Brother Douglas R. Policastro 33°: Back in Christmas of 1973, my grandfather passed away and he was a District Deputy Grand Master - the first one out of my Blue Lodge, Ocean Lodge number 89. I wasn't really that familiar with Freemasonry. My dad is a Freemason and he'd have a Trestle Board that used to sit on his desk.

And at the bottom it always used to say “for Master Masons only.” So, I never looked at it because it wasn't for me.


Brother Douglas R. Policastro 33°: When I attended my grandfather's funeral, it was just a few days before Christmas. It must have been like 30, 35 individuals that came out on a Saturday morning to pay tribute to him at his funeral.


Brother Douglas R. Policastro 33°: That was a moving experience for me, to the point that that Christmas, a few days later, I sent a note to my dad asking him to allow me to become a Master Mason. I remember sitting in a Lodge with my dad a few years later. There was a degree going on.


Brother Douglas R. Policastro 33°: It was a Fellowcraft degree and they were doing the lecture.

And I looked at my father and said, “I can do that.” And my father says, “You, are you serious?” And I said, “Dead serious.” He goes, “Then you'd better get in the line.” So I went through the line, became master of my Lodge twice, went on through Grand Lodge, became a district Deputy Grand Master Grand order, and eventually I rose to the ranks of Grand Master Mason to the state of New Jersey


Brother Douglas R. Policastro 33°: When I was Grand Master, both my sons - I have twin sons - became the age of 21 and I was able to raise both of my sons while I was Grand Master. So, there's like four generations right there. My grandfather, my father, myself, and my sons. I loved the idea of tradition because of the fact that you're, you're building upon something that somebody started and it's deep within the family, and we all are doing the same thing the same way for all intents and purposes.

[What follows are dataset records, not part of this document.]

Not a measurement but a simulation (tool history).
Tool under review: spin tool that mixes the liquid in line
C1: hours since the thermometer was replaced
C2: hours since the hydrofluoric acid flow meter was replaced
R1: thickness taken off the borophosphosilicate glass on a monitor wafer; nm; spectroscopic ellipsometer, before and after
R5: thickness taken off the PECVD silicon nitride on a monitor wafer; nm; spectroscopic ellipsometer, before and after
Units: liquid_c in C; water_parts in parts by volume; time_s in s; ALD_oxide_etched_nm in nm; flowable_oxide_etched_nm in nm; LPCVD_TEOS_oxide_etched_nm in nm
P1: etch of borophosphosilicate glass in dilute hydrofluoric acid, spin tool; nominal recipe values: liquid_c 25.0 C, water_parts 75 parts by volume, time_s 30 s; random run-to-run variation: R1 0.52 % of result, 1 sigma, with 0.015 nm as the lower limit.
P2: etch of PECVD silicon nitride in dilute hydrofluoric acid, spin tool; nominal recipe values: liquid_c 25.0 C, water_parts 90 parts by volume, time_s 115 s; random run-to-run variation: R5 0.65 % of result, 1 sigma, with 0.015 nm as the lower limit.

But yet, things do change from time to time. But just the idea that I was able to relive what my father and my grandfather had done,


Brother Douglas R. Policastro 33°: to me could never, there's nothing that could ever change that. It just makes me feel, um, emotional. It makes me feel proud. And, I'm proud because I'm doing something that my grandfather started by joining the organization and I respected him a lot.


Brother Douglas R. Policastro 33°: So to be able to do what he did as far as going through Ocean Lodge, going through the chairs, becoming a District Deputy Grand Master, it made me connect deeper with my grandfather.


Brother Douglas R. Policastro 33°: The significance of all us joining the same organization in the same lodge is extremely meaningful to me because you stop and think “What would I want for my children to do?”

Whether they would want to join the same organization that I would want to join or do the same thing that I would want to do. That would be the same thing that my father would want to do, the same thing that my grandfather would want to do. So just the idea that they became involved…


Brother Douglas R. Policastro 33°: …that they wanted to join, it just means the world to me.